On The Stock Market, Kris Allen, Contrary Opinion, & American Idol

May 21, 2009: 6:05 PM CST

What does Kris Allen’s ‘upset’ victory over Adam Lambert on the finals of American Idol have to do with the Stock Market, Trading, and Contrary Opinion?  A lot – read on to find out more.

For those not familiar with this ninth season of American Idol, all you need to know is that Adam Lambert was the hands-down favorite to win this season of American Idol – it was almost accepted as an inevitability by many.  However, when the votes were recorded and the winner announced, Kris Allen – called the “underdog” or “dark-horse,” was declared the winner, to the shock of many.  As ‘mysterious’ as this seemed, it was right along the expectation of those – like myself – who are well-versed in the concept of “Contrary Opinion” or “The Unexpected” thanks to my experiences trading the stock market over the years.

For many weeks, it seemed that the judges had already crowned Lambert the winner, and one week in particular, Simon Cowell criticized Kris Allen by saying “I’ll be honest, there’s no way you can win this competition” referring to his lack of confidence when compared to Adam and other competitors.  Some even joked that American Idol was “The Adam Lambert Show.”

On the days before the winner was announced, popular ‘betting’ website InTrade.com listed Allen’s chances around 40% (Adam’s chances of winning at 60%) and actually Allen’s odds dipped to a low of 30% just after midnight prior to the competition.  Lambert’s odds hovered near 70% to 80% virtually throughout the life of the inTrade Contract.  On May 19th, the day before the finals (Wednesday), Allen’s odds of winning were roughly 25%.  Las Vegas and other betting sites gave the edge to Lambert.

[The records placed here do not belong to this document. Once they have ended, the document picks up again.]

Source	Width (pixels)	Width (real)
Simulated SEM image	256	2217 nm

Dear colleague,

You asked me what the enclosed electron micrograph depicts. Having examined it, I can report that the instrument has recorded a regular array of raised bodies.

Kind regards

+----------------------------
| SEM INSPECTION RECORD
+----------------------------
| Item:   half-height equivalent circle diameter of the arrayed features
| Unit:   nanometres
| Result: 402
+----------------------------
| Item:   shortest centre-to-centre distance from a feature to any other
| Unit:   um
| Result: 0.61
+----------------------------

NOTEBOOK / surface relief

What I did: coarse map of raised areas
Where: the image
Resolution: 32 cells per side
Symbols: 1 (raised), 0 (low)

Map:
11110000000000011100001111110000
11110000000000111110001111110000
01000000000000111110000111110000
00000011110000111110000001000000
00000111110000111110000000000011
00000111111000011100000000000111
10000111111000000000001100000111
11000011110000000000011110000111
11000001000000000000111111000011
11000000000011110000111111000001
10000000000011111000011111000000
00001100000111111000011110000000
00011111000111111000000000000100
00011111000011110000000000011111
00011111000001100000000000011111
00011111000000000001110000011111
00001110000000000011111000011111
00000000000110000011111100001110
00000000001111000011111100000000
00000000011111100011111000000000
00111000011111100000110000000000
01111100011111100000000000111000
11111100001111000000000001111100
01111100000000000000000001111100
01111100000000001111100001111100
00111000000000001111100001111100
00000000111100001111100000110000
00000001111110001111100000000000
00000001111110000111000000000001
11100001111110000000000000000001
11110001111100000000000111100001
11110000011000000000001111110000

The image below is a comparison between Allen and Lambert’s inTrade.com odds:

There’s many reasons Kris Allen won, and you can read them on other websites – few of which are pertinent to the stock market – but the few that are include the “Complacency” of overconfidence and theory of contrary opinion.  Perhaps Lambert supporters were certain he would win and thus did not vote as aggressively as Allen supporters – Simon warned this might happen.

So how do we tie this into the stock market?

How many times have you heard something discussed as “inevitable” in the stock market by analysts or friends, and upon taking a position, you see the market (or a stock) head the exact opposite direction than you and everyone expect?  More times than chance, isn’t it?  So much so that the game almost seems ‘rigged’ at times.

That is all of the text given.